New Delhi: The MPC of the RBI concluded its meetings on February 7, after which everyone around was curious over whether the all-important repo rate would be indeed cut. Actually, it’s been almost half a decade when the repo had last gone downwards, and slowdown in economic activities had become common, and as such many also felt that had become the perfect time to so do.
Most economists had said that the small cut, pegged at 25 basis points, would trim the repo rate from 6.5 per cent to 6.25 per cent. Some even prophesied the beginning of an easing cycle when more cuts will be seen again in April and later in the year. There was simple logic behind it; with inflation showing signs of abating and with GDP growth still showing signs of strain, softer borrowing costs should help increase both spending and investments.
While inflation had been concerning for some time now, it seemed to be stabilizing. In December, retail inflation dipped to 5.22%, its lowest in four months. Analysts were expecting it to dip even more, averaging around 4.8% for the year. That gave the RBI some elbow room to shift its focus from controlling prices to supporting economic growth.
The Union Budget recently announced is also an important factor. With income tax cuts and changes in the tax deduction limits, the central government wanted to put more money in people’s hands. If spending picked up, it could probably give that economy the boost needed. A lower repo rate would add further to that momentum-the loans would become cheaper for everybody, be it a business or consumer.
But while there was optimism about a rate cut, global uncertainties were making things complicated. The world was watching how new tariffs imposed by US President Donald Trump on Canada, Mexico, and China would impact global trade. The ripple effect had already begun, currencies were fluctuating, the dollar was strengthening, and the rupee was feeling the pressure. In such an unpredictable environment, the RBI had to tread carefully.
The RBI had already done the needful to keep liquidity flowing by pumping funds into the market through forex swaps, open market operations, and repo transactions. Some even felt it would take it a step further and reduce the cash reserve ratio (CRR), freeing up more money for banks to lend. The same thing was done in December, which infused ₹1.16 lakh crore into the system.
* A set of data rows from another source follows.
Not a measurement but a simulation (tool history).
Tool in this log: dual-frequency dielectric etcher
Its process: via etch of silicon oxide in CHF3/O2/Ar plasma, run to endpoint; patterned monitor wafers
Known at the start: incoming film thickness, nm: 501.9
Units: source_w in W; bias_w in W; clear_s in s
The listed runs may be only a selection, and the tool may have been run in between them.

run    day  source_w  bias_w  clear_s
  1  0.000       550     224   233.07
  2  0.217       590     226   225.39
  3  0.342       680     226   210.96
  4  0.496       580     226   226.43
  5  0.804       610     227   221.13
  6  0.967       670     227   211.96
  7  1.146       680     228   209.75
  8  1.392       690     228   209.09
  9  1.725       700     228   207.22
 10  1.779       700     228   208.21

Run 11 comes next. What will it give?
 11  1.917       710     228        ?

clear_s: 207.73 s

This meeting was very important because this was the first meeting under the new leadership of the RBI Governor, Sanjay Malhotra. Markets were keenly observing his tone and direction. Would he start providing signals for a more growth-friendly policy, or would he maintain a cautious wait-and-watch approach? His words would set the tone for the months ahead.
Now, with the meeting over, the focus shifts to the RBI’s decision and how the markets will react. Will borrowing become cheaper? Will businesses and consumers feel the relief they’ve been waiting for? Whatever happens next, one thing is clear, this decision could shape the economic outlook for the rest of the year.